OSLO (Reuters) – Norway’s $1 trillion sovereign wealth fund should be allowed to invest in unlisted renewable projects such as solar parks and wind farms, the ruling Conservative party voted on Saturday.
The world’s largest sovereign wealth fund, which invests Norway’s oil and gas revenues in stocks, bonds and real estate, has for many years sought permission to invest in unlisted infrastructure assets.
“Let the fund invest in unlisted infrastructure for renewable energy with the same demand for profitability as for other investments,” said the motion.
The decision strengthens the possibility the fund could invest in the new asset class as the Conservatives are the leading party in Norway’s minority coalition government.

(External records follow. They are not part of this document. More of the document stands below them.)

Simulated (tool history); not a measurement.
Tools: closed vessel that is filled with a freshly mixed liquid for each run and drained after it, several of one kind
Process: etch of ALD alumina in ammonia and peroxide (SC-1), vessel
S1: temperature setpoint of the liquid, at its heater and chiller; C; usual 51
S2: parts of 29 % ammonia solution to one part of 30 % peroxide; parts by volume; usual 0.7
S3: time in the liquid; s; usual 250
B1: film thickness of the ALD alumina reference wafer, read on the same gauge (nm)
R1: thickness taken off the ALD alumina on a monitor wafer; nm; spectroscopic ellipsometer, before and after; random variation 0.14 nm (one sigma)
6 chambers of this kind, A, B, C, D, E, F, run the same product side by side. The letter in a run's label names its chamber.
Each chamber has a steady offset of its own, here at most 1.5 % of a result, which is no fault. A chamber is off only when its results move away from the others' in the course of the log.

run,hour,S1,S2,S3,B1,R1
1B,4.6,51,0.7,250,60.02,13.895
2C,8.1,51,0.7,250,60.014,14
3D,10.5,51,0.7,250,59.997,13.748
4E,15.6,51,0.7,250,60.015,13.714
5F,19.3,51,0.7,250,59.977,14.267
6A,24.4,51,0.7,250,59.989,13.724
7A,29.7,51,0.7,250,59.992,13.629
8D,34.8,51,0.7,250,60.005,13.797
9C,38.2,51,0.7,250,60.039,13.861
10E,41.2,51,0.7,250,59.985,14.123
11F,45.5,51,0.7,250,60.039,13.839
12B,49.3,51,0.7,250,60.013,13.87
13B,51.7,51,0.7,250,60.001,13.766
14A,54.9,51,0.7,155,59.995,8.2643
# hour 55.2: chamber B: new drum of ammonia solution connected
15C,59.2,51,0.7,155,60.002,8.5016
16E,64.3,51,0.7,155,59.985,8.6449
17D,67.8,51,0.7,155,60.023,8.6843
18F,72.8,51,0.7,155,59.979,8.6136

The other parties are the right-wing Progress Party and the centrist, pro-green Liberals.
“Opening for infrastructure gives the fund the possibility to diversify, which will be good for the fund, Tina Bru, a Conservative lawmaker who voted in favour, told Reuters.
“In addition it is a good bonus that it will contribute towards a shift to a low-carbon society, which must happen globally if we are to achieve climate targets.”
Bru said the Conservatives had also voted in favour of a motion that said the government “should consider whether to let the fund invest in unlisted infrastructure and unlisted firms, with the same demand for transparency, return and risk as for other investments.”
The fund’s management is allowed to invest in unlisted firms that are imminently seeking stock exchange listing. It has complained in the past that it was missing good opportunities because it could not invest in them at an earlier stage.
“This move by the ruling Conservatives will act as a strong signal to other investors and sovereign funds, from London and New York to Tokyo and Seoul,” Paul Fisher, a former director of the Bank of England who is Senior Associate at the Cambridge Institute for Sustainability Leadership, told Reuters.
“This prudent Conservative Party decision is a major turning point which should now pave the way for the Parliament to instruct the fund to enter and profit from the trillion dollar unlisted renewable infrastructure market,” said Tom Sanzillo, Director of Finance for the U.S.-based Institute for Energy Economics and Financial Analysis.
Finance Minister Siv Jensen will present a white paper on the fund on Tuesday.
She has in the past rejected the possibility to allow the fund to invest in unlisted infrastructure as a whole, not just for renewables, citing political risk. “Now Parliament needs to follow up. I can’t see any good reasons why the (finance) ministry should come to a different conclusion,” Martin Norman, the head of Greenpeace Nordic’s Sustainable Finance Campaign, told Reuters.